OK, so maybe a video of a car getting crunched by a train isn’t your favorite thing.
It isn’t UTA’s either, or the Union Pacific’s.
Those cars ding up their engines something awful. They scrape the paint and make crunching and crashing noises. Then there’s the people inside the cars, screaming all over the place.
Dying. Who needs it?
Which is why Operation Lifesaver, a statewide education program to prevent train-people confrontations, just spent $16,000 on a very large mural and two computerized educational kiosks at Union Station. Their goal is to keep people from getting run over by trains, squashed by trains, cut into little bits by trains and killed by trains.
|Vern Keesler in front of new mural|
The new mural and kiosks are in the Utah State Railroad Museum housed in Union Station. Operation Lifesaver had a ribbon cutting Monday night to let folks they are there, but they’ve actually been operational for several weeks and are seeing good business.
Vern Keesler, Operation Lifesaver state coordinator, said he’s already had to refill the racks of coloring books and other information. He said the kiosks contain several public service announcements and interactive games designed to show visitors the dangers of playing around trains, trying to beat trains across crossings, and even trying to get onto trains.
Everyone has a favorite horror story. Norm Nelson, Brigham City, is on the Operation Lifesaver board of directors. He said he knows a guy who was the conductor on a freight that hit a car full of kids in Box Elder County several years ago, killing three.
Apparently the kids were playing a common game where they try to chase the train, seeing how close they can beat it to a crossing and pass in front of it. The kids timing was off just a smidge, and the conductor saw it all.
“He never got over it,” Norm said. “He said he could always just see that little girl’s face looking up,” just before the car was hit.
|Sherry Ferrin cuts the ribbon for Operation|
Lifesaver kiosks in Union Station
UTA Chief Safety Officer Dave Geores, who is also on the Operation Lifesaver board, said the effort is working. “We’ve reduced our incidents and accidents over 50 percent since expanding our partnership with Operation Lifesaver in the last three years,” he said. Utah’s record “is the envy of Operation Lifesaver nationally.”
Sherry Ferrin did the huge murals, showing a Union Pacific and UTA FrontRunner engine barreling down the track. She did them in three months last winter, dealing with the massive job and the station’s erratic heating system.
“It’s more painted instead of just like a mural,” she said. “It’s one I wanted to have a lot of feeling and more emotion.”
Which it has. The painted engines are such a massive scale that they feel as if they’re bearing down on you while you stand there.
Which is the point. When one of those things is coming at you for real, it can’t stop and you will die.
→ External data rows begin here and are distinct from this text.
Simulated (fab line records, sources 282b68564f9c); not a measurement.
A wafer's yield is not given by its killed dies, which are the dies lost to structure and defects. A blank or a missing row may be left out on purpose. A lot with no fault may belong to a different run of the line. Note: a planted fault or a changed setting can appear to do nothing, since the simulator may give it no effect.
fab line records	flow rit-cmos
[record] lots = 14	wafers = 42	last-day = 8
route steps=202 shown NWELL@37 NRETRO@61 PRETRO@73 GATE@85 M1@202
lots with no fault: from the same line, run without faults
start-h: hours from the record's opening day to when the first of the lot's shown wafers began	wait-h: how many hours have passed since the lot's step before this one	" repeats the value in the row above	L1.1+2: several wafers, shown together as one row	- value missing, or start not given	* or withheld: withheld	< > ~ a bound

|Commissioner Jan Zogmaister and UTA Public Affairs|
specialist Kent Jorgensen.
Weber County Commissioner Jan Zogmaister, who also chairs the Utah State Railroad Museum Authority, said Operation Lifesaver will be increasingly critical as Weber County, and all of Utah, grows.
“Transportation has changed as we have more and more trains and more and more growth and a lot of that growth is in rural areas where trains are operating,” she said.
Trains really aren’t anything to fool around with. They’re so massive that you might as well not be there, which means the train doesn’t really care if you are under its wheels. Does a steamroller care if it runs over an ant?
I still remember, years ago, talking to a hobo I found sleeping in the yards. He was a veteran of many rides, and I remember he only had one leg.
What happened to the other?
He fell asleep by the tracks, probably as a result of alcohol. Whatever, he woke up with a train bearing down and couldn’t get out of the way in time.
He said the steel wheel slid through is leg like a hot knife through butter. “It just rolled right through me,” he said.
And if that image doesn’t keep you away from trains, go check out the kiosks. They’ve got lots more.